Scherman lived and worked primarily during the 1960s and ’70s, disruptive times reminiscent of today. He could have focused on the darkness: Southern police officers siccing dogs on Black demonstrators, or the drugs and carpetbagger record executives that infiltrated Laurel Canyon. Instead, he showed the world what dignity and fortitude looks like in his images of the march on Washington in 1963, and the innocence that still prevailed in the California music scene with Joni Mitchell and Judy Collins sitting together in a tree house.
Scherman portrayed the strength, resilience, joy, and beauty the human race is capable of, and isn’t that something we need to be reminded of now? How sometimes seriously flawed human beings — think of JFK and the contrast between Camelot and Vietnam, for example — could still manage to make the world a better place.
Scherman became the first Peace Corps photographer in 1961. A debonair young man with a pipe is what he looked like. “That’s what I hoped I looked like,” he says. “Determined” is how he describes himself.
“Like jillions of other people,” says Scherman, “I was bowled over by Kennedy’s speech about asking what you could do for your country.” Legend has it, and he says it’s true, that he found the name of the Peace Corps public relations person, took a bus to D.C., barged in on the nascent organization, something that you couldn’t even think of doing today, and said, “Here I am. I’m Rowland Scherman. I’m a photographer.”
“I wasn’t a photographer,” he says now. “I was taking pictures of out-of-work actors in the Village. I didn’t know much, but I knew I wanted to do something.”
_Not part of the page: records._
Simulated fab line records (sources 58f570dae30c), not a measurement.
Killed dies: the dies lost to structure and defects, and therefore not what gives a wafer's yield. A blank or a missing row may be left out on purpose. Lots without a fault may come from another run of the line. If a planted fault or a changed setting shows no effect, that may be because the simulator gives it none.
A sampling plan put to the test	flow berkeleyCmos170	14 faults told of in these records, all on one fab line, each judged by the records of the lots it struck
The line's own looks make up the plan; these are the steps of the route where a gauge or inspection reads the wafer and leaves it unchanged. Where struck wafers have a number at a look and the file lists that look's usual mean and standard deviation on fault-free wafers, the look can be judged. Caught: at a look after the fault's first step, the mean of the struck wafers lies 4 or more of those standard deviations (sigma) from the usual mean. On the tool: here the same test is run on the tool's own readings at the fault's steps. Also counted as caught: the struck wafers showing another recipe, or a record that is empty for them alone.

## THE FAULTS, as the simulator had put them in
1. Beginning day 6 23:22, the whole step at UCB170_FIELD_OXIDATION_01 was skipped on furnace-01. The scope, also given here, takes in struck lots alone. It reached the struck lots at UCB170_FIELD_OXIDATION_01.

“We don’t need a photographer, kid,” was the Peace Corps official’s response. Actually, they did need a photographer — they just didn’t know it. And because Scherman stuck around, he ultimately was given an assignment that led to access to some of the most historic political and cultural events of the time.
That job was the start of a career that saw his pictures of some of the most celebrated people of the era published in Life and other magazines. “I know I’m a good portraitist,” he says of the secret to his successful career. Portraits are pretty much all he does. Try finding a landscape by Rowland Scherman. “They’re around,” he says. “Maybe in the basement.”
His pictures always reveal an engagement with the subject, even during sublimely intimate moments when the subjects are seemingly unaware of Scherman, like the shot of Arthur Ashe doing his laundry, or Mississippi John Hurt sitting on a bed, playing to a little boy.
Scherman, who turned 85 on April 30, is a wonderful storyteller, still very much engaged in the world. He’s keen on the iPhone, what its camera is capable of producing, and how it’s given everyone the ability to be a photographer. It’s easy to see that his images are as much a result of his personality and curiosity as his technical ability.
Passion and duty to country motivated Scherman to get on that bus to the Peace Corps office, but still, he was young and needed money. Was making photographs a political act for Scherman?
“Most of the time, I’d like to say it was; most of the time it was a job, it was paying the rent,” he says. “It was maybe growing into an iconic lensman like some of the people I was dealing with when I was a darkroom flunkie at Life magazine: the great Gordon Parks, and of course [Alfred] Eisenstadt. These Life guys weren’t even my favorites.”
Scherman says his list of favorite photographers changes, but always includes Jacques Henri Lartigue.
“He started photographing when he was six, and was still photographing when he was 90, and he lived through the whole century,” says Scherman. “He did a book called Diary of a Century, and he was there for everything. And it turns out I was sort of like that. What’s happened is the pictures I did 50 years ago have gathered a lot of gravitas. So, now all these pictures that were for me just doing a job have turned into an icon of an era, which I think is kind of neat.”